Unstable superheavy relic particles as a source of neutrinos responsible for the ultrahigh-energy cosmic rays
Graciela Gelmini, Alexander Kusenko

TL;DR
This paper proposes that decays of superheavy relic particles produce high-energy neutrinos, which through annihilation could explain ultrahigh-energy cosmic rays beyond the GZK cutoff, aligning with existing neutrino and cosmic ray data.
Contribution
It introduces a novel scenario where superheavy relic particles generate neutrinos responsible for ultrahigh-energy cosmic rays, consistent with neutrino mass observations and without requiring neutrino clustering.
Findings
Predicts no directional correlation with the galactic halo.
Suggests correlations reflect matter distribution at specific redshift.

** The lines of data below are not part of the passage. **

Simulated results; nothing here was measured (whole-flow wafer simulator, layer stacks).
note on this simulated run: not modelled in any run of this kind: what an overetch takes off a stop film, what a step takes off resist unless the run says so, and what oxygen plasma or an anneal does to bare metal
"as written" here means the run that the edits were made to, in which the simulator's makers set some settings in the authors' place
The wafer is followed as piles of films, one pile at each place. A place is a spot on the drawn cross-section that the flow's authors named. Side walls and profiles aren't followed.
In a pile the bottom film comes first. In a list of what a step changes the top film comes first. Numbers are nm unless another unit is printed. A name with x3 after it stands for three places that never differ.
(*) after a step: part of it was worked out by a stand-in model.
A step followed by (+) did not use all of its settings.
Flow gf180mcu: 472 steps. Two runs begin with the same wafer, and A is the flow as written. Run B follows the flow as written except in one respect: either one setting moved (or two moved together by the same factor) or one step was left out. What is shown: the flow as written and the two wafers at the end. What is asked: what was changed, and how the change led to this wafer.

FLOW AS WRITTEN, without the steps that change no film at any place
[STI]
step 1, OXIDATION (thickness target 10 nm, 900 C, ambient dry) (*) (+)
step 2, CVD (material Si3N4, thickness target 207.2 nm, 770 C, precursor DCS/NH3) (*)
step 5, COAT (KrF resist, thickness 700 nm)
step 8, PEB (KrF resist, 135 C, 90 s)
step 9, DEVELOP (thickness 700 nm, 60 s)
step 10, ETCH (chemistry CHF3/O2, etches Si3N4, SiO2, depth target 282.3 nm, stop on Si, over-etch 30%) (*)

Aligns with Super-Kamiokande neutrino mass data.
Abstract
Decays of superheavy relic particles may produce extremely energetic neutrinos. Their annihilations on the relic neutrinos can be the origin of the cosmic rays with energies beyond the Greisen-Zatsepin-Kuzmin cutoff. The red shift acts as a cosmological filter selecting the sources at some particular value z_e, for which the present neutrino energy is close to the Z pole of the annihilation cross section. We predict no directional correlation of the ultrahigh-energy cosmic rays with the galactic halo. At the same time, there can be some directional correlations in the data, reflecting the distribution of matter at red shift z=z_e. Both of these features are manifest in the existing data. Our scenario is consistent with the neutrino mass reported by Super-Kamiokande and requires no lepton asymmetry or clustering of the background neutrinos.